Pre-Edison Audio Recording Discovered
by
findingDulcinea Staff
Researchers have found a recording of a human voice dating from 1860, shedding light on the work of a little-known French inventor.
30-Second Summary
Edouard-Leon Scott de Martinville, a Parisian typesetter, recorded a 10-second clip of a human voice singing the folk song “Au Clair de La Lune” on his phonautograph machine.
The device, which recorded sounds visually but could not play them back, predates Thomas Alva Edison’s first phonograph by nearly two decades.
Created April 9, 1860, the 10-second clip was discovered by historians in a Paris archive earlier this month and was made playable for the first time by scientists at a lab in Berkeley, Calif.
Regardless of the discovery, Edison remains the first person to reproduce sound with his phonograph machine, which brought him fame and ushered in a new era of music.
“Edison is not diminished whatsoever by this discovery,” said David Giovannoni, an American historian who led the research effort.
However, the discovery has finally shed light on de Martinville’s achievement, as he believed that credit for his breakthroughs in sound recording had been improperly given to Edison.
“What are the rights of the discoverer versus the improver?” de Martinville wrote before his death in 1879. “Come, Parisians, don’t let them take our prize.”
The history of invention is rife with stories of disputed claims and competing egos.
American inventor Elisha Gray missed his chance at history when he filed his patent for the telephone a few hours after Alexander Graham Bell in 1876. The U.S. Patent Office gave the patent to Bell, although Gray started a lengthy litigation process.
Edison is also given historical credit for the invention of the incandescent lamp, although English physicist Sir Joseph Wilson Swan produced an early electric light bulb in 1860. Edison’s light bulb, however, was the first that was commercially viable.
The device, which recorded sounds visually but could not play them back, predates Thomas Alva Edison’s first phonograph by nearly two decades.

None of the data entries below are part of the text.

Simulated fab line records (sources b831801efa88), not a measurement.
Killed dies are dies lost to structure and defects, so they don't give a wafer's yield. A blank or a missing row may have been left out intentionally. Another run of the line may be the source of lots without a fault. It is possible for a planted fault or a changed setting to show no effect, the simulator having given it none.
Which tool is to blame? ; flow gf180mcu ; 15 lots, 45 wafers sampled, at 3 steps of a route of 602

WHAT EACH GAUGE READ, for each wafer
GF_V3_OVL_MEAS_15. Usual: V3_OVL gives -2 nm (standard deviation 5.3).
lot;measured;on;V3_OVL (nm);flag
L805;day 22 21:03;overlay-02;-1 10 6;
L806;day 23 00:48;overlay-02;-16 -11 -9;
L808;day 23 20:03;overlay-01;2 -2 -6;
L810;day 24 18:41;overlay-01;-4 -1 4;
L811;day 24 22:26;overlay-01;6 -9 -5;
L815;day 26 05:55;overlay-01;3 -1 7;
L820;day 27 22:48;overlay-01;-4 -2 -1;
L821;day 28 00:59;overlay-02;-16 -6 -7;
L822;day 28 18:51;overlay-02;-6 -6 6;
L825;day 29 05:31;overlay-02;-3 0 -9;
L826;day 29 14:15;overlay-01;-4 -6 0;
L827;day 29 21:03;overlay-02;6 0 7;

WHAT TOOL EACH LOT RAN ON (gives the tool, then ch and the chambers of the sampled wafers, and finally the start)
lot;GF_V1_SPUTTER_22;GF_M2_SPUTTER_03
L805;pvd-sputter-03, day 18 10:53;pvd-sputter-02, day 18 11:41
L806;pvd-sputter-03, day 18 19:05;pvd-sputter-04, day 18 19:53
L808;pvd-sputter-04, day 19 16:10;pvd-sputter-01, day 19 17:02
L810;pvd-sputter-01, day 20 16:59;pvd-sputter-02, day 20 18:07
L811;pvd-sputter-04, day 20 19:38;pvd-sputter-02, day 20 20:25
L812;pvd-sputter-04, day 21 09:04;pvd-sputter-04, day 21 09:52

Created April 9, 1860, the 10-second clip was discovered by historians in a Paris archive earlier this month and was made playable for the first time by scientists at a lab in Berkeley, Calif.
Regardless of the discovery, Edison remains the first person to reproduce sound with his phonograph machine, which brought him fame and ushered in a new era of music.
“Edison is not diminished whatsoever by this discovery,” said David Giovannoni, an American historian who led the research effort.
However, the discovery has finally shed light on de Martinville’s achievement, as he believed that credit for his breakthroughs in sound recording had been improperly given to Edison.
“What are the rights of the discoverer versus the improver?” de Martinville wrote before his death in 1879. “Come, Parisians, don’t let them take our prize.”
The history of invention is rife with stories of disputed claims and competing egos.
American inventor Elisha Gray missed his chance at history when he filed his patent for the telephone a few hours after Alexander Graham Bell in 1876. The U.S. Patent Office gave the patent to Bell, although Gray started a lengthy litigation process.
Edison is also given historical credit for the invention of the incandescent lamp, although English physicist Sir Joseph Wilson Swan produced an early electric light bulb in 1860. Edison’s light bulb, however, was the first that was commercially viable.
Headline links: Researchers play tune recorded before Edison
De Martinville recording of “Au Clair de la Lune” on April 9, 1860, predates Edison's of "Mary Had a Little Lamb." In his memoirs, de Martinville accused Edison of “appropriating” his methods. However, there is no evidence that Edison drew on his work to invent the phonograph, and he remains the first person to mechanically reproduce sound. “Edison is not diminished whatsoever by this discovery,” said David Giovannoni, an American audio historian who led the research effort.
Source: The New York Times
New York Magazine calls de Martinville’s phonautograph “the world’s first and most useless recording device.”
Source: New York Magazine
Reaction: BBC newsreader loses it on air
A colleague’s joking remark that the pre-Edison recording of Au Clair de la Lune sounded like a “bee buzzing in a bottle” caused Charlotte Green to break into a fit of giggles. Green is an award-winning newsreader who has been with BBC Radio 4 for about 10 years.
Source: The Times of London
Audio of BBC broadcaster Charlotte Green’s laughing fit is available on the BBC Web site.
Source: The BBC
Related Topics: History’s contested inventions
Sir Joseph (Wilson) Swan, an English physicist and chemist, produced an early electric light bulb in 1860, and in 1880 he created a carbon-filament incandescent electric lamp independent of Thomas Alva Edison. His other inventions include a process for squeezing nitrocellulose through holes to form fibers and the dry photographic plate, an important improvement in photography.
Source: Britannica Concise Encyclopedia 2007
The incandescent lamp is a device that heats a suitable material to a high temperature to produce light. Joseph Swan and Thomas Alva Edison both developed independent models in the late 1870s. Edison received historical credit because of his development of power lines and other equipment necessary for a lighting system.
Source: Britannica Concise Encyclopedia
American inventor Elisha Gray contested Alexander Grahams Bell’s claim to have invented the telephone. Gray filed his patent caveat—an announcement of his intention to file a claim for a patent—for the telephone on the same day Graham filed his on Feb. 14, 1876. The U.S. Patent Office gave the patent to Bell, although Gray started a lengthy litigation process that eventually came out in favor of Bell. “The history of the telephone will never be fully written … It is partly hidden away … and partly lying on the hearts and consciences of a few whose lips are sealed—some in death and others by a golden clasp whose grip is even tighter,” Gray wrote in a note that was found after his death.
Source: PBS
Reference: Edison invents the phonograph
On Nov. 21, 1877, Thomas Alva Edison announced that he had devised a method to record sound with the phonograph. The device was a marvel of engineering that ushered in a new era of music, spoken word and celebrity.